A mixture of print and electronic media
A mixture of print and electronic media

The media and Ghana’s democracy

Ghana's political space has undergone significant liberalisation.

Constitutional guarantees of fundamental freedoms have opened civic life to broader citizen participation.

Nowhere is this more visible than in the media landscape, which has transformed dramatically from an era dominated by a single state broadcaster to a thriving landscape of private television and radio stations.

Citizens today enjoy a far richer and more diverse information environment as a result of the transition to multiparty democracy.

More importantly, this pluralism has made government action — particularly conduct that undermines democracy — subject to scrutiny from multiple independent sources, making it far harder for poor governance to go unnoticed.

It is now commonplace for the media to investigate and expose acts of corruption; report and amplify findings from civil society governance reports; collaborate with advocacy groups on anti-corruption and good governance campaigns; and produce documentaries that lay bare policy failures in areas such as illegal mining.

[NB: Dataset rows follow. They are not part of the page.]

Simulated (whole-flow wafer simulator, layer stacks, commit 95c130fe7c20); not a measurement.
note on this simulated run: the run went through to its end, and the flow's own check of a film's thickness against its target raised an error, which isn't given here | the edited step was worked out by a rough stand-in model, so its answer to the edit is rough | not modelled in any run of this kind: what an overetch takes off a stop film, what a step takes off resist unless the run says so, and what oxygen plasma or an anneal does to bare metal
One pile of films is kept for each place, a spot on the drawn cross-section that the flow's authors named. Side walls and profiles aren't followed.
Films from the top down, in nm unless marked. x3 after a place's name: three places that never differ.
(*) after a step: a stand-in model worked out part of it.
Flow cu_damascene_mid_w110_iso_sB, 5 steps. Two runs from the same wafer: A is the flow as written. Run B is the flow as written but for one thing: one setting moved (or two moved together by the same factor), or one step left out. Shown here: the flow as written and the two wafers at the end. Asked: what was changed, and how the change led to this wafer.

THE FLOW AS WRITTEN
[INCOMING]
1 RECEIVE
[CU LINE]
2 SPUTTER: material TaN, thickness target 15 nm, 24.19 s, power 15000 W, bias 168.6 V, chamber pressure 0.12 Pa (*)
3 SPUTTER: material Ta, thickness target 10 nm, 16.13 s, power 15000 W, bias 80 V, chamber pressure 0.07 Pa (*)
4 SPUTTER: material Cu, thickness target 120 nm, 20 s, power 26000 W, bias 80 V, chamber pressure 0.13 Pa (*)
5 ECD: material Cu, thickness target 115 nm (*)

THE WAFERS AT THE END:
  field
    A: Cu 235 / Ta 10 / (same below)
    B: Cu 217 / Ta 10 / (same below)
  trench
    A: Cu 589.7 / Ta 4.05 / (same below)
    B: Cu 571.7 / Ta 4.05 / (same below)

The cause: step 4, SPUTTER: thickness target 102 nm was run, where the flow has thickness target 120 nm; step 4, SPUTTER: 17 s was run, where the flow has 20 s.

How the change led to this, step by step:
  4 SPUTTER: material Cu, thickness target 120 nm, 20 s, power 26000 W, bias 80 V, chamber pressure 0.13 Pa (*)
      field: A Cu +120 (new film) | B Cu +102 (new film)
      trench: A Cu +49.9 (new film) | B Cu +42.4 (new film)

A further benefit of this liberalisation has been the growth of local radio stations broadcasting in indigenous languages, which has helped close the longstanding information gap between urban and rural communities.


In 1999 (Afrobarometer Round 1), 56 per cent of urban dwellers cited radio as a daily source of news, compared to just 34 per cent of rural dwellers.

By 2024 (Afrobarometer Round 10), that urban figure had edged down to 49 per cent, while rural listenership grew meaningfully to 42 per cent- a convergence that reflects the expanding reach of local-language broadcasting across the country.

Liberalisation has not come without its costs. Chief among them is the growing phenomenon of misinformation and disinformation, which has become a fixture of political competition, turbocharged by technology.

The paradox is a striking one: the same technological forces that have democratised access to and dissemination of information have also ushered in an era of rampant misinformation and disinformation, particularly during elections.

The media itself has not been immune — at times functioning less as a gatekeeper of facts than as an unintended conveyor belt for falsehoods.

Nonetheless, the role of the media remains critical.

Which is why public perceptions of the media paint a troubling picture, raising serious questions about its capacity to serve as a reliable democratic safeguard.

The consequences of poor public perceptions

In Afrobarometer Round 10 (2024), only two out of ten (15 per cent) expressed “a lot” of trust in news from public media institutions.

This remained unchanged from the Round 8 (2019) survey, where the same percentage expressed the same level of trust in public media institutions.

The sentiment is no different for private media institutions, where in Round 10 (2024) the level of trust was the same and unchanged from Round 8 (2019).

In addition to the low level of trust is the perception of media corruption.

In Round 10 (2024) only one out of 10 Ghanaians (Eight per cent) said “none” of the people in both public and private media institutions are involved in corruption.

This is worrying because it suggests that Ghanaians perceive a lot of media corruption.

Low trust and high perceptions of corruption are not the only reputational burdens Ghana's media must contend with.

In Afrobarometer Round 8 (2019), seven in ten Ghanaians (69 per cent) believed that news media and journalists "sometimes or often spread information they know to be false".

How can an institution weighed down by this three-pronged crisis — low public trust, widespread perceptions of corruption, and a belief that it deliberately peddles misinformation — credibly serve as a reliable democratic safeguard?

The answer is not that the media cannot serve as a reliable democratic safeguard — it can and does — but that doing so has become increasingly difficult.

That difficulty is precisely why institutional reform within the media itself is a critical next step, one that must directly confront and counter the eroding public confidence in it.

Where should reform begin? A good starting point is editorial standards and accountability.

Media houses must develop clear editorial standards, communicate them openly to the public, and enforce them consistently.

Of particular importance is how outlets handle errors.

When incorrect information is reported, a retraction is not enough — it must be both swift and prominent, commanding the same reach and visibility as the original story.

A quiet correction buried at the bottom of a webpage or read out briefly at the end of a broadcast falls far short of the accountability the public deserves.

Ghana's democracy needs the media — of that there is little doubt.

A functioning democracy requires informed citizens, and informed citizens require a media they can trust to report accurately, independently, and in the public interest.

And as the Afrobarometer data makes clear, Ghanaian citizens have serious reservations about the media they currently have.

Rebuilding that confidence is, therefore, central to the future of Ghana's democracy itself.